Listen, and understand. That terminator is out there. It can’t be bargained with. It can’t be reasoned with. It doesn’t feel pity, or remorse, or fear. And it absolutely will not stop, ever, until you are leg-humped.
maybe it’s because both my jobs require me to spend every day with lots of dogs, but my immediate reaction was “aw look at their little marching paws, how adorable”.
I am so jealous of both of your jobs and I don’t even know what they are.
I wouldn’t be all that jealous. The jobs are Greyhound jockey and rabbit.
I am a full-time dogwalker/pet care provider (cat/bunny/small animal visits etc) and a part-time locally owned pet shop employee. Also i’m studying to be a dog trainer. All animals all the time.
I’ve never been happier that I can’t watch videos at work. Holy cow that still is terrifying.
Hound of the Baskervilles, anyone?
No thanks, my apartment doesn’t allow pets.
Holy Lord, I literally spent that entire video just repeating the word, “NO” to myself over and over again.
Still not as cool as Ghost from Game of Thrones.
Robin Hood has got to be freaking out right now. #welcometosherwood
Totally unrealistic depiction of dogs in a forest. I watched the whole video and saw absolutely no sniffing or marking of territory. #darpafail
Should have been called the Defense Electronics Research Program (DERP)

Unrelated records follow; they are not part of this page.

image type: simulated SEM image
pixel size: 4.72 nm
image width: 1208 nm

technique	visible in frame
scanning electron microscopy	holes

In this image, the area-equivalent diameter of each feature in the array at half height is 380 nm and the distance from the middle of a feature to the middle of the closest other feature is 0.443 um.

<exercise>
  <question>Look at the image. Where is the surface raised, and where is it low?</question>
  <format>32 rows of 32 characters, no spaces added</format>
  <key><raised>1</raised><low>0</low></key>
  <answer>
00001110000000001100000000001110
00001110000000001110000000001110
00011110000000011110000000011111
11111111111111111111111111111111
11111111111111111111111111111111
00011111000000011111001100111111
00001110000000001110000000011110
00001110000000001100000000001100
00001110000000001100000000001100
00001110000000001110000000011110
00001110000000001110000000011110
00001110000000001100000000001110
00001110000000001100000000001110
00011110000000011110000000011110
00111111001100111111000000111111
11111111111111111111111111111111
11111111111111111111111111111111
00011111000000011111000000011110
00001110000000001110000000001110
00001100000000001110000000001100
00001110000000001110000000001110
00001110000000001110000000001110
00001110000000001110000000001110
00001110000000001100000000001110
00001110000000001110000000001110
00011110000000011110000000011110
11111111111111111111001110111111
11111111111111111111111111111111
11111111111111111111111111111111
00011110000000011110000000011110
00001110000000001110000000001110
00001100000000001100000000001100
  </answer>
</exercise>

I thought they looked more like horses or donkeys? Maybe? How long do you think before they are weaponized?
Despite its name, they do describe it as ‘sort of an intelligent pack mule.’ I blame the marketers.
AlphaDog? Oh, nerds.
For some reason I really want to know what Steven Wright has to say about all this.
I used to like to say that Google would be this generation’s Skynet. Now I’m pretty convinced that it is in fact DARPA.